Yes, that's the limitation with what I've proposed.

> I think this'd better be handled by adding WAL support for pg_stat_io. Then
> the WAL reads would be attributed to the relevant backend type, making it
> easier to answer such questions.  Going forward I want to add support for
> seeing pg_stat_io for individual connections, which'd then automatically
> support this feature for the WAL reads as well.
>
> Eventually I think pg_stat_wal should only track wal_records, wal_fpi,
> wal_buffers_full and fill the other columns from pg_stat_io.

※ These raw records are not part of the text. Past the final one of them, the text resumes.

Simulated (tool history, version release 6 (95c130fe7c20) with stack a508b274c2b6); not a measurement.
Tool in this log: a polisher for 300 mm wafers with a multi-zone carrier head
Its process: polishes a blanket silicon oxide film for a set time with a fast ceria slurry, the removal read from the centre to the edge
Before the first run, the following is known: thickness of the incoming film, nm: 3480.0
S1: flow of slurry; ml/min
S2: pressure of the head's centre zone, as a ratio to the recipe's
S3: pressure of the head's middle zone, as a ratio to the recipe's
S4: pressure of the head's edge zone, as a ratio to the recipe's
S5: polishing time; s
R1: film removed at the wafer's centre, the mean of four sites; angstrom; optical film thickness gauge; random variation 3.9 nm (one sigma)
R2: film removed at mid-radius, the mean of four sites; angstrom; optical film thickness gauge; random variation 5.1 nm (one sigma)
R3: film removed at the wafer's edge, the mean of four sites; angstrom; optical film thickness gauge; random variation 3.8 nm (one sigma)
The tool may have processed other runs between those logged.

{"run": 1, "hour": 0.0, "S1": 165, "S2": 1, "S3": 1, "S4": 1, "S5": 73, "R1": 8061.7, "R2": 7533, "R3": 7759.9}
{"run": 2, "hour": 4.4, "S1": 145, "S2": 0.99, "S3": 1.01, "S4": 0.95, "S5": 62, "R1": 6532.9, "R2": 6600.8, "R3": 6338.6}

pg_stat_io being one place for all IO related information sounds apt
and useful. And similarly, we might want to push write/read/flush info
from pg_stat_slru to pg_stat_io.

> However, this doesn't "solve" the following issue:
>
> > Note that the patch needs a bit more work, per [2]. With the patch,
> > the WAL senders (processes exiting after checkpointer) will generate
> > stats and we need to either let all or only one WAL sender to write
> > stats to disk. Allowing one WAL sender to write might be tricky.
> > Allowing all WAL senders to write might make too many writes to the
> > stats file. And, we need a lock to let only one process write. I can't
> > think of a best way here at the moment.
> >
> > Thoughts?
> >
> > [1] https://www.postgresql.org/message-id/CALj2ACXKKK=wbiG5_t6dGao5GoecMwRkhr7GjVBM_jg54+Na=Q@mail.gmail.com
> > [2]
> >     /*
> >      * Write out stats after shutdown. This needs to be called by exactly one
> >      * process during a normal shutdown, and since checkpointer is shut down
> >      * very late...
> >      *
> >      * Walsenders are shut down after the checkpointer, but currently don't
> >      * report stats. If that changes, we need a more complicated solution.
> >      */
> >     before_shmem_exit(pgstat_before_server_shutdown, 0);
>
> I wonder if we should keep the checkpointer around for longer. If we have
> checkpointer signal postmaster after it wrote the shutdown checkpoint,
> postmaster could signal walsenders to shut down, and checkpointer could do
> some final work, like writing out the stats.
>
> I suspect this could be useful for other things as well. It's awkward that we
> don't have a place to put "just before shutting down" type tasks. And
> checkpointer seems well suited for that.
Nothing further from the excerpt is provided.